Identify the areas of your life that concern you, and perform situational triage. Divide the situations that confront you into these categories:

  1. Those you want to influence and can
  2. Those you’d like to influence but can’t
  3. Those that are not worth influencing

Focus your efforts on those situations in the first category. Develop strategies for dealing with those in the second category. Don’t waste your time on situations in the third category.

STEP TWO: COMMITMENT

To seize the day, you have to make an irrevocable commitment to act. You do this by wiping the slate clean, creating a new script, and embarking on a course from which there is no turning back. What’s past is past; what’s done is done. The important thing is what you can do now to achieve the future you want. This requires a willingness not only to accept change, but to pursue it proactively.

You now have a set of values supported by firm principles, and you have developed your own rules of conduct in support of those principles. You know where you want to focus your efforts to achieve the future you desire.

Now you must create the future. You do this by picturing in your mind the future as you want to see it. Mentally experience the sights, sounds, feelings, tastes, and smells of the environment in which you choose to live. Create a future that will excite you and that will be in harmony with your deeply held values.

After you have created your vision, describe the future you desire in a written mission statement. This will serve as a constant reminder of what you have determined to accomplish. After you’ve created your future, cross your Rubicon. This means committing to a course of action from which there is no turning back. Unless you are willing to commit yourself totally to your vision, your resolution will fail at the first sign of adversity.

STEP THREE: PLANNING

You now have a vision, and a mission statement that describes the future you have created. Your next step is to plan to turn the vision into reality. Your plan should specify the actions you must take to realize your vision. It must set a timetable for taking each action. And it must be flexible enough to allow for course corrections along the way. To plan effectively you’ll need to do these three things:

  1. Set goals.
  2. Set priorities.
  3. Develop strategies.

You begin by breaking the mission into doable segments. Let these be your goals. Set long-term, intermediate-term, short-term, and immediate goals, including the goals you must attain immediately if you are to embark toward your vision. Start with the vision and plan back to the present. Do this for every aspect of your life. Set measurable goals, so that you’ll know for sure when you’ve attained them. Advertise them. When you know that others are aware of your goals, you’ll have a greater incentive to reach them.
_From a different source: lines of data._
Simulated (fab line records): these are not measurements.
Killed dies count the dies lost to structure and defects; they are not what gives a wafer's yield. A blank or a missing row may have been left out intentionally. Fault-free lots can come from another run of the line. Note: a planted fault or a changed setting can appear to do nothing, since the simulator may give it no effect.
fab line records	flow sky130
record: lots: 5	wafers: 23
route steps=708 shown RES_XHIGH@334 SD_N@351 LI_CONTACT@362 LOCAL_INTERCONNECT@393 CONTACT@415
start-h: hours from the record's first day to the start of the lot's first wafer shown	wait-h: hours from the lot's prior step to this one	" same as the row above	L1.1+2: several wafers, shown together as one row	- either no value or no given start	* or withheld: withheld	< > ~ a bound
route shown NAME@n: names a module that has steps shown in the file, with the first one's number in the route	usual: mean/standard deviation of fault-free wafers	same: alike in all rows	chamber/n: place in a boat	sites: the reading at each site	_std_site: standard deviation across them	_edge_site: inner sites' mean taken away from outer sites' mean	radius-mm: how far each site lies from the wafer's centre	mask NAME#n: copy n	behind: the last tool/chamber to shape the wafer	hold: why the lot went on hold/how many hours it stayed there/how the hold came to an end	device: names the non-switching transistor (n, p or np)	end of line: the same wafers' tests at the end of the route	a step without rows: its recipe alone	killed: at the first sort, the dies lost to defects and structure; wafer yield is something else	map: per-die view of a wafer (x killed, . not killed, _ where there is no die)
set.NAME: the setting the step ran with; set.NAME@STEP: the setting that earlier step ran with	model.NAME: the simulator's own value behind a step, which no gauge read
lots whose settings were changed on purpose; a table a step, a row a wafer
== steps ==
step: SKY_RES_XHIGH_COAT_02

You set priorities by listing the situations that you have decided to influence after performing situational triage. You then evaluate these situations, asking yourself, “What is most important?” and “What is most urgent?” Important choices move you toward your goals. Urgent choices demand immediate attention. Good planning involves reducing urgent choices to a minimum and concentrating on important choices. List these choices in the order of importance and address them one at a time.

After you have set your priorities, develop strategies for reaching your goals. Strategies should specify the actions to be taken, the people who are to execute them, and the time frame in which they are to be executed. They should set deadlines for completion and establish criteria for determining when the actions have been completed.

STEP FOUR: PREPARATION

Success requires preparation. You must get ready to march toward your vision by acquiring balance in your physical, mental/emotional, social, and spiritual lives. Physical health requires a good balance between work and recreation, exercise and rest, sleep and wakefulness. It also requires a balanced diet.

Mental/emotional balance requires that you recognize and appreciate your own self-worth while respecting the worth of others. It means learning to deal with the ups and downs of life without being thrown off-balance. It requires that you learn patience and forgiveness and acquire a sense of humor. It means taking charge of your own life and accepting responsibility for your successes and failures.

Social balance enables you to become a participating member of society. It means cultivating a supportive circle of friends in your family, your workplace, your community, and your leisure activities.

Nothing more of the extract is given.